The United States has a fresh set of heroes after shootout star Troy Terry, defenceman Charlie McAvoy and goaltender Tyler Parsons won world-junior gold last month. Mix them with top college players such as Notre Dame’s Anders Bjork and Wisconsin’s Trent Frederic and ex-NHLers Keith Aucoin and Nathan Gerbe who are playing in Europe, and the Americans will have plenty of youth and experience.

Dave Starman, a former coach in the minors and now an analyst for CBS Sports, said USA Hockey’s priority should be scoring, scoring and more scoring.

“You can’t win unless you can score,” Starman said. “It’s got to have a ton of speed, it’s got to have a really high skill level, it’s got to have defencemen who can get in the play. You need a little bit of dog on bone in your lineup, but I don’t think you can sacrifice skill guys for toughness.”

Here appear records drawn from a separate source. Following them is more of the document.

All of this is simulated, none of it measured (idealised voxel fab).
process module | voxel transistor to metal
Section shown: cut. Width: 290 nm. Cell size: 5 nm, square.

No problem there for Canada, which has plenty of big, tough skill players and hasn’t waited for the IIHF to set any 2018 parameters as it prepares its contingency plan. Canada’s team for the December Spengler Cup in Switzerland could serve as a blueprint: minor leaguers Cory Conacher and Zach Fucale and European-based recent NHL players Daniel Paille and Nick Spaling.

While IIHF president René Fasel would like a final decision sooner rather than later to plan for South Korea, Renney said Hockey Canada could put a team together quickly. Like USA Hockey, Canada can pull from its national junior team but has more veteran talent in Europe and the American Hockey League to choose from. Former NHL goaltender Ben Scrivens in Russia’s KHL is an option, for example, as is journeyman Michael Leighton, who is in the Carolina Hurricanes’ system.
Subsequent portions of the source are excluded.